By Bryon Kroger, Defense Opinion Writer.
Software factories were supposed to fix defense tech. They promised a faster, leaner path to warfighter-ready software. But instead of operating like real factories, many slid into innovation theater—promising greater agility and speed, building internal platforms and polishing slide decks—while rarely shipping software that users wanted and missions needed.
The root of the problem? Software factories are measuring the wrong things or worse, not measuring at all.
At Kessel Run, the Department of Defense’s first modern “software factory,” we coined the term to resonate with leaders accustomed to physical production. But we also meant it literally: a system of people, process, and technology built to continuously deliver valuable software that warfighters love.
That definition implied discipline, measurement and accountability. In manufacturing, cycle time, defect rates and customer satisfaction scores are foundational measures of performance and efficiency. Metrics drive improvement.
So, if we’re going to keep calling them factories, we need to start measuring them like factories. That means linking delivery performance to mission impact, because there is no value in shipping software code weekly if it fails to advance mission metrics or creates a poor user experience.
It’s time for “Software Factory 2.0,” a model for continuous delivery, outcomes in production, real-world validation and alignment with mission impact.
Metrics that matter
To measure software factories, start with a new value equation: performance over cost and schedule.
Performance = mission impact. Did the software help achieve an operational goal? Did it improve stability and reliability?
Cost includes not just dollars spent, but the cost of delay and instability.
Schedule = throughput. How fast and often are you shipping to production?
To optimize this value equation, every software factory should be able to continuously deliver impactful software that warfighters love. This requires measuring software delivery and mission performance.
The DevOps Research and Assessment (DORA) team, a part of Google that helps companies improve software delivery and operations performance, offers the clearest benchmark for delivery performance.
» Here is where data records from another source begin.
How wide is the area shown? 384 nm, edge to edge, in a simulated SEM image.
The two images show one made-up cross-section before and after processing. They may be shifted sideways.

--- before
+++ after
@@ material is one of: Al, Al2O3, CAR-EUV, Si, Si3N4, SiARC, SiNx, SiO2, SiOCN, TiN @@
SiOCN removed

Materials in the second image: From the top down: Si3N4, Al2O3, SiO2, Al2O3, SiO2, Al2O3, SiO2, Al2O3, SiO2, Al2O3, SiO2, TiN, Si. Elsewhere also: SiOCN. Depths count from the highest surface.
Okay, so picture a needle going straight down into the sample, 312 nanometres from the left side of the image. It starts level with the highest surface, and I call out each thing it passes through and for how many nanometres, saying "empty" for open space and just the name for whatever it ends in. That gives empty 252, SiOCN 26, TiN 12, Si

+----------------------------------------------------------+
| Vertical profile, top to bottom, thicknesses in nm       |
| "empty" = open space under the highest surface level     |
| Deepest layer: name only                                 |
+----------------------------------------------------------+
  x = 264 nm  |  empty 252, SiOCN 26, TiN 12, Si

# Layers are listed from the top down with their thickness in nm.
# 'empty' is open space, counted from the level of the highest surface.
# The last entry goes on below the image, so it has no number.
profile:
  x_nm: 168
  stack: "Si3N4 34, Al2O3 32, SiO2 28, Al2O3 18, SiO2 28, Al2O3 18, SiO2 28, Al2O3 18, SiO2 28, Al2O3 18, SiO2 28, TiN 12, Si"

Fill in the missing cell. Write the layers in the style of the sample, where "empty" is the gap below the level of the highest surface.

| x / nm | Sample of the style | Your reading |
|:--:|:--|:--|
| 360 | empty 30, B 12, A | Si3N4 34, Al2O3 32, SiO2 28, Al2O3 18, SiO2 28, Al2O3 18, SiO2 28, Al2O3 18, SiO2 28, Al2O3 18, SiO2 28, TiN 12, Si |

Their gold standard metrics are:
Deployment frequency – How often are changes deployed to production?
Change lead time – How long does it take from a decision to produce or change a given code to deployment of that code?
Change fail percentage – How often do deployments cause failures in production?
Failed deployment recovery time – How long does it take to fix a failed deployment?
Reliability – Does the system consistently perform as expected?
When teams track these metrics, they gain visibility into the real cost of inefficiency: long lead times, rework and fragile deployments. Improving DORA metrics means shipping high-quality, secure software earlier and more often. DORA metrics offer a neutral, data-driven assessment of delivery performance.
The DoD should also hold fly-offs between competitors to spotlight what works and force contractors and program offices to support claims with results. Competition breeds excellence, and right now software factories need less posturing and a lot more performance.
Efficacy before efficiency
Efficiency only matters if you’re building the right thing. As Peter Drucker said, “There is nothing quite so useless as doing with great efficiency something that should not be done at all.” If a software factory doesn’t move the mission forward, it should not be funded. Efficacy must come before efficiency.
Software efficacy begins with a clear, measurable mission impact. If the goal is to cut the time to produce a master air attack plan by 10%, that’s the benchmark. After delivery, measure it. It’s the only way to know if the software worked. Most government programs don’t measure delivery performance, allow self-reporting of metrics, or they stop measuring at delivery, conflating shipping code with solving problems.
Meaningless milestones as metrics
The culture underpinning defense software development needs a reset. Start by abandoning poorly defined milestones like minimum viable product and minimum viable capability releases—new labels for the same old waterfall requirements.
The only milestone that matters is net value release. If the latest software update provides net value to the mission (effectiveness), if it delivers more value than it cost to build, deploy and implement (efficiency), then and only then should it be shipped.
Too many programs still reward activity over impact — slide decks over shippable code and intentions over outcomes. Even when they aim higher, they still evaluate price on cost per hour, instead of the value equation’s outcome per unit of time, per dollar.
It’s time to evolve. Rebuild around what works. And hold every program accountable for continuously delivering war-winning software that warfighters love to use.
Bryon Kroger is founder and CEO of Rise8, a government technology software company based in Tampa. He co-founded Kessel Run, the Department of Defense’s first software factory, where he served as chief operating officer.